The opening day of the 1995/96 season was a momentous moment for both Man United and English football.
United were turned over 3-1 by Aston Villa, with Paul Scholes, David Beckham, Nicky Butt and the Neville brothers proving no match for veterans Paul McGrath and Andy Townsend.
Alan Hansen’s proceeded to tell the world that ‘you can’t win anything with kids’ and the rest, as Eric Cantona would say, est l’histoire.
Fast forward 25 years and it’s the same losing margin, to the same colours, that has left Ole Gunnar Solskjaer staring into the abyss at Man United.
United’s first back-to-back league defeats of the campaign leave Solskjaer’s side six points behind Chelsea in their bid to gain the final Champions League spot next season.
Doom-mongers will point out that Solksjaer has now overseen United’s worst start to a league season since 1990, while he’s lost more games than he’s won since being handed the keys to Old Trafford on a permanent basis.

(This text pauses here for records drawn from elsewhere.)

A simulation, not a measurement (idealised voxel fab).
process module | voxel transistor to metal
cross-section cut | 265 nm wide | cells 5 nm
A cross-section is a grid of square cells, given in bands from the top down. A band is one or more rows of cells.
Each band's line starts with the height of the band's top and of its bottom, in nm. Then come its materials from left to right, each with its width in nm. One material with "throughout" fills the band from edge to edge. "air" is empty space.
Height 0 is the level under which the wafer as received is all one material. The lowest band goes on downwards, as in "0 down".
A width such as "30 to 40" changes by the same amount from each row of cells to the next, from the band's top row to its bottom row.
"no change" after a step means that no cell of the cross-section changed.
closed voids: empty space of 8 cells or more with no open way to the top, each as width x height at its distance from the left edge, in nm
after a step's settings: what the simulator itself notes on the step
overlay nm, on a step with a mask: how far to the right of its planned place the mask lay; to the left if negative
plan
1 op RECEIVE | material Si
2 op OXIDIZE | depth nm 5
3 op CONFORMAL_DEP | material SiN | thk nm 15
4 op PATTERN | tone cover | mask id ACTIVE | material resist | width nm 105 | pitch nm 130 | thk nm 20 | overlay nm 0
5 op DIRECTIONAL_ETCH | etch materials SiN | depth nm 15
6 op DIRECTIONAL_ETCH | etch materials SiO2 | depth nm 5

Fans are now turning on the hero of ’99, although the Glazer family appear to be holding their nerve, for now. So where does the Norwegian go from here?
Just as Sir Alex Ferguson leaned on youth in his times of struggle, Solskjaer could do worse than fielding his own version of the ‘Class of 92′.
Solskjaer doesn’t have a crop of Scholes, Beckham, Butt, Giggs and Neville to choose from, otherwise United wouldn’t be in such a perilous state.
But there are several gaps in United’s XI in which Solskjaer could blood some of the more impressive performers from United’s academy, especially with the ongoing injury crisis at Old Trafford.
Take Brandon Williams, who’s done enough in 592 minutes of Premier League football to suggest that Luke Shaw’s agent should be a busy man in the summer. Williams’ passion for the shirt has already endeared him to United fans, while his mobility has proved an asset whenever he’s featured under Solskjaer.
The rest of United’s back four is unlikely to change, as long as Harry Maguire, Victor Lindelof and Aaron Wan-Bissaka stay fit, but it’s a different story in midfield.
The absence of Paul Pogba and Scott McTominay provides Solskjaer with an excuse to give James Garner an extended run of games alongside Fred, having handed the 18-year-old his European debut against Partizan Belgrade last October.
If Solskjaer doesn’t fancy Garner he could instead turn to Hannibal Mejbri, who joined United from Monaco in August. The 17-year-old is already playing for United’s Under-23 side and it remains to be seen how long Solskjaer can hold him back, given the whispers already travelling around Old Trafford’s corridors about his talent.
Solskjaer also requires bodies in attack, with Daniel James showing signs of fatigue and Marcus Rashford potentially out until March.
Mason Greenwood has already stepped up when required, scoring four league goals, while Tahith Chong and Angel Gomes are reaching the stages in their careers where they will leave if first-team appearances aren’t forthcoming.
Indeed, Chong’s time at United appears to be coming to an end, with Inter Milan closing in on his signature. The 19-year-old was highly-rated upon joining United from Feyenoord in 2018, but his career has stalled amidst a lack of senior football.
Solskjaer can’t risk losing any more star pupils from United’s academy to European competitors, both from a sporting and PR perspective.
Ideally he would have the luxury of blooding youngsters in a team already thriving, but with little to play for until the end of the season there might not be a better time to see what his youngsters are made of.
Sure, Champions League qualification is up for grabs, but would Garner really do a worse job than Andreas Pereira? Would Gomes not provide some fresh creative intent in a side sorely lacking for ideas?
As far as United’s future goes, there’s no time like the present.